Skylanders: Superchargers: On the Road Again

Skylanders ups the ante this year with the biggest addition the series has ever seen—vehicles. Really expensive ones, as it happens. As a result, they’ve also changed the structure of the game in ways major and minor. The odds are good that if you’ve been playing the rest of the series, Skylanders: Superchargers won’t be where you stop and that’s a relatively good thing.
Crass commercialism aside, Superchargers is pretty fun, just like the rest of the series. The mix of over-priced physical product and a genuinely solid and kid-friendly action game has worked wonders for Activision’s bottom line, but also put them in the position of having to figure out just how much to change the game up each year.
There have been bizarre attempts—like the ill-advised Swap Force, where the premium figures came apart, leading to parental rage and confusion over finding severed bottoms and tops everywhere—but adding vehicles feels like a natural progression. There are three types—land, sea and air—and to explore every section of each level, you’ll need at least one of each. In fact, if you lose the car-type land vehicle that comes with the game, you can’t really play at all. The sea and air segments are optional (yet still part of the main plot, unlike previous side missions) and completing both side missions in each level is the only way to earn a three-star rating for the level.

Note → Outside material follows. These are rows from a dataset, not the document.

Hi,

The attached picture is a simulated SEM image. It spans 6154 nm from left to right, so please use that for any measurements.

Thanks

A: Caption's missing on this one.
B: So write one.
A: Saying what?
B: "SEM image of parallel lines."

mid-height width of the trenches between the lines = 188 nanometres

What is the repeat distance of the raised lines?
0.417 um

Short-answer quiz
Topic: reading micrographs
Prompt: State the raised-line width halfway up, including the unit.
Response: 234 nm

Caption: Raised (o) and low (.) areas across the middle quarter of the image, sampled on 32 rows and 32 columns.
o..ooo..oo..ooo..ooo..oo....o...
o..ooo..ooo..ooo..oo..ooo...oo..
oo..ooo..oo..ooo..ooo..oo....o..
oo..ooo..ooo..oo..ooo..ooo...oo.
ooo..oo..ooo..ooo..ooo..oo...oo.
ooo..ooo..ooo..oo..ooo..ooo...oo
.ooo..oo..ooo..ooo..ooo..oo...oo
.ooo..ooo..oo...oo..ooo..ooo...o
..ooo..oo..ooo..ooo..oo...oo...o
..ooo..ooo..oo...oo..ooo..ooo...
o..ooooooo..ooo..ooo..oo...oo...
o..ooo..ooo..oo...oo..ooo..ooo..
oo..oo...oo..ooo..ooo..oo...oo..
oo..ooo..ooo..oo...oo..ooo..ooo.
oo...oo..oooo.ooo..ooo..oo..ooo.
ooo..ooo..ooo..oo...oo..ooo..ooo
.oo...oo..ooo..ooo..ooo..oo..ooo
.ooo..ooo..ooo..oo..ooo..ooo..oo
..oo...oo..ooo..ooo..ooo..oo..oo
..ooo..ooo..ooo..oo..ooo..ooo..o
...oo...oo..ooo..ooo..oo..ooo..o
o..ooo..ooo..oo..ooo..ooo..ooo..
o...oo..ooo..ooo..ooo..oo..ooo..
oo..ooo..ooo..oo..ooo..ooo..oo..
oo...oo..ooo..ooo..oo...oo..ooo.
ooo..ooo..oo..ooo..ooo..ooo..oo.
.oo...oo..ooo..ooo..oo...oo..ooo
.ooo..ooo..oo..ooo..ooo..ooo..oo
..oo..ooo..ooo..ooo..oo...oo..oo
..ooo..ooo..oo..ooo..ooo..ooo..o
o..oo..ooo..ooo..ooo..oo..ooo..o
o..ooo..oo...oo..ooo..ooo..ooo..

This is a pretty radical and, frankly, overtly money-hungry way to go. Prior games gave players one star just for beating the level, but the other two were for actual skill-based achievements, such as not dying and completing the level under a specific time limit. Here, you’re merely rewarded for having spent money. This is a noteworthy step back for the series, although Activision probably thinks it’s a grand way to sucker players into spending as much money as possible.
The other issue with the vehicles centers around the bizarre control scheme. In straight up linear races, the driving/flying/boating is fine. Superchargers offers a very basic, serviceable driving mechanic akin to classic arcade racers with no interest in pesky things like physics and real handling. That works here, given the goofy nature of the overall Skylanders world.
The problem comes during free driving areas where the control scheme feels utterly unnatural and unresponsive to either one’s thumbs or logic. Ostensibly, the craft should go in the direction you point the analog stick instead of more logical left/right steering, but driving is woefully unpredictable and damn near unplayable at times. Even after I figured it out, controlling the vehicles always felt haphazard and frustrating, with no refinement at all.
The other area where the game refuses to improve is the camera, especially when playing co-operatively. It’s too easy for one player to get stuck when the other moves too far away. Instead of letting the camera pan out further, now holding the left shoulder button down teleports you to the other player. It’s a band-aid solution to a problem that has haunted the game since the beginning.